Now The College’s CFP® Certification Education Program and Chartered Financial Consultant® (ChFC®) Program Director, Bennetts says it’s been long established that service members on the battlefield won’t be as effective if they’re preoccupied with a toothache or something else physically wrong with them – but financial well-being is just as important as physical well-being to maintaining combat readiness.
“It’s just as problematic, and maybe even more so, for a service member to worry about how they’re going to pay their car insurance or afford their mortgage payment,” he said. “The biggest sources of stress for people are usually money and relationships, and if you dig deeper into many of those relationships, the cause is often still money. I found the academic community wasn’t discussing this in the context of preventing veteran suicide, so I decided to go back to school to confront this issue more seriously.”
While Bennetts said programs by the VA to address physical and mental health problems for service members and veterans, including PTSD, are incredibly important to maintain the well-being of those individuals, financial health is often left out of the conversation. In addition, statistics show that over 20 veterans die by suicide daily in the U.S. on average, demonstrating a significant need for more services to support them. Bennetts says “financial empowerment” is an important part of that equation.

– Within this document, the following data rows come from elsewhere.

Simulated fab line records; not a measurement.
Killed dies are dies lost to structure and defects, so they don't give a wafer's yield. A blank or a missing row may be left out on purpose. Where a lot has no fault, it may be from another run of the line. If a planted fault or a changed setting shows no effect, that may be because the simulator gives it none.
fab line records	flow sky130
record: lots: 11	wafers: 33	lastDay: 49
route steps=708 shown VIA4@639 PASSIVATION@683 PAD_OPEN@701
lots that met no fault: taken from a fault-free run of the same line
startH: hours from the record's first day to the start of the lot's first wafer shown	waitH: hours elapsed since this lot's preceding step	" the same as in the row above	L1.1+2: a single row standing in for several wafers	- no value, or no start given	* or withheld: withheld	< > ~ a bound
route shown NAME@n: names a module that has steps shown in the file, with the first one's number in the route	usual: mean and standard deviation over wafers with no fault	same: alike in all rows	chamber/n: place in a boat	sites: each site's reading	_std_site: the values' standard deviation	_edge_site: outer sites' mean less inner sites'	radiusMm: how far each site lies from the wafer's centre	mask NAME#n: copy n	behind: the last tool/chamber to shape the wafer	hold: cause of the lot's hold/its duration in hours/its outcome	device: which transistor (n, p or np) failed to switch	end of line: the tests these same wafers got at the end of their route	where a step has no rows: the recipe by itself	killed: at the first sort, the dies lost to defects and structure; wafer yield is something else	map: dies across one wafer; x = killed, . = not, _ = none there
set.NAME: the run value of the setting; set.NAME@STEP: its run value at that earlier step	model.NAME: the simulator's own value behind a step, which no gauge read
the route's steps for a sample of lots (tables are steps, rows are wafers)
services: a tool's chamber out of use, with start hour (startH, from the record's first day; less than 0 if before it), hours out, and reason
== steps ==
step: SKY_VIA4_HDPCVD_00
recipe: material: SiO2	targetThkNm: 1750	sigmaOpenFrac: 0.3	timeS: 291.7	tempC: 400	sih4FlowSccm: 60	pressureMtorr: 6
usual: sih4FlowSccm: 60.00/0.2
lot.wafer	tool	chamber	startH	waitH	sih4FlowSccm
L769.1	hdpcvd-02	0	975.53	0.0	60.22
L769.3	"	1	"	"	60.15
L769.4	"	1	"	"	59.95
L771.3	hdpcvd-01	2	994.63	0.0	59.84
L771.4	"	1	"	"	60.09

While studying for his PhD in Personal Financial Planning through Kansas State University and still focusing on the issue of financial well-being for military members, Bennetts says he was presented with the opportunity to be part of a select group of student veterans who would be able to propose legislation based on their research. He applied for and was awarded one of the Veterans of Foreign Wars’ (VFW) Student Veterans of America (SVA) Legislative Fellowships, earning the privilege of traveling to the nation’s capital in Washington, D.C., and presenting his findings to those in positions to take action on them.
“All the fellows had different ideas to present,” he said. “One student was working on issues surrounding veterans’ housing insecurity. Another dealt with National Guard members’ life transitions if they were called in to deal with a natural disaster. Mine had to do with financial services, financial counseling, and its integration into PTSD treatment. This was the VFW’s national legislative advocacy week, so there must have been at least 500 of us as VFW members participating from every state and territory going to their individual representatives and pitching their proposals to elected officials.”
It appears Bennetts’ proposal caught the eye of the VFW’s Legislative Affairs team, who brought it to the rest of the organization’s leadership.
“I think they realized I wasn’t a 20-something reading off a script and that I was passionate about this issue and knowledgeable on it,” he said. “Before I knew it, it went from me only meeting with people from Kansas and Nebraska to getting a list of every event happening that week and being encouraged to attend as many of those as I could.”
Over the course of several days, Bennetts estimated he met with over 15 elected officials from nine different states, including Senator Bernie Sanders (D-VT) and Senator Jerry Moran (R-KS), a current member of the Senate Committee on Armed Services. And then, things went another step further.
“They asked us to come to the White House for a meeting,” he said. “I was astounded. We had to complete security clearance requests and meet with the president’s Special Advisor on Veterans Affairs. I got to talk with her and her team about how certain record-keeping practices at the VA were stopping us from getting a clear picture of the actual well-being of our veterans. I even became part of the testimony to the Joint House and Senate Oversight Committee for Veterans Services Organizations (VSO). I’m still processing all of it, to be honest. It was a whirlwind but also an amazing experience.”
Bennetts says he plans to continue his advocacy on financial empowerment for military members and veterans and that he’s been inspired by the entire Washington experience.
“When I reflect on the last four to five years of my life, there’s been a lot of uncertainty, especially regarding my journey toward my PhD,” he said. “That week without a doubt relit my fire to keep going, and it was an honor to be part of the conversation.”